Help me with this Series Problem (Comparison Test)?

2017-04-22 3:24 pm
So I tried to compare it to (3^n)/(n^8), but then I don't know how to find out whether that converges or diverges. Please walk me through it.

回答 (3)

2017-04-22 4:03 pm
It diverges. The numerator is exponential but the denominator is only polynomial of degree 8, which means that the terms themselves will diverge too. In other words

lim n→∞ (4+3ⁿ)/(1+n²)⁴
= lim n→∞ (ln 3)⁸3ⁿ/8! (after 8 applications of l'Hôpital's rule)
= ∞.
2017-04-22 3:46 pm
Apply the ratio test to get

L = lim (n→∞) 3ⁿ⁺¹/3ⁿ * (n/(n+1))⁸ = 3*1 = 3

Because L>1, by the test the series is divergent

You could have done the same with the original series.

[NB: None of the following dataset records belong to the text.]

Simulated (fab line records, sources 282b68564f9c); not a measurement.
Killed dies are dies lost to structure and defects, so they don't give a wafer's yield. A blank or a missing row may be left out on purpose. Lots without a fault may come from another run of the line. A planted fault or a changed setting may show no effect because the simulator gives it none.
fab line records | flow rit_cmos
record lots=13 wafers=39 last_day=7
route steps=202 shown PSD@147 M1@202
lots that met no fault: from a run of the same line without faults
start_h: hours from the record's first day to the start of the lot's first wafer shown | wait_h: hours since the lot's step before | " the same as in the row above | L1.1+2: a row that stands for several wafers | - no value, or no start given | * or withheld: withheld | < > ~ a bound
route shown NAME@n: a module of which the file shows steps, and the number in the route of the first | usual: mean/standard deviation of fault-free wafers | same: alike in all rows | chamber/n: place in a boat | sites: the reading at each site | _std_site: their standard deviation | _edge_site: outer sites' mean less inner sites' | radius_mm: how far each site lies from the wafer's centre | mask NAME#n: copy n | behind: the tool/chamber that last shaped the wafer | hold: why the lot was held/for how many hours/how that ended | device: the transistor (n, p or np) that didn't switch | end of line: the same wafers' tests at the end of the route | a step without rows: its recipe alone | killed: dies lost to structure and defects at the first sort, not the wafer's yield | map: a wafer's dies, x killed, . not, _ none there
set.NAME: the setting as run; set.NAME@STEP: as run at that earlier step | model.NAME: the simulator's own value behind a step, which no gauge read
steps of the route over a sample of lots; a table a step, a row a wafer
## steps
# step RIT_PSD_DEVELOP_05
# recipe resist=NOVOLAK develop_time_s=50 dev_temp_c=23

If you want to avoid the test, another way is to see that

3ⁿ⁺¹/(n+1)⁸ > 3ⁿ/n⁸ if 3 > (1+1/n)⁸

⟹ ⁸√3−1 > 1/n ⟹ n > 1/(⁸√3−1) ≈ 6.79

So for n>6 the terms increase so the series must diverge
2017-04-22 3:38 pm
 
For large n, exponential functions grow much faster than power function.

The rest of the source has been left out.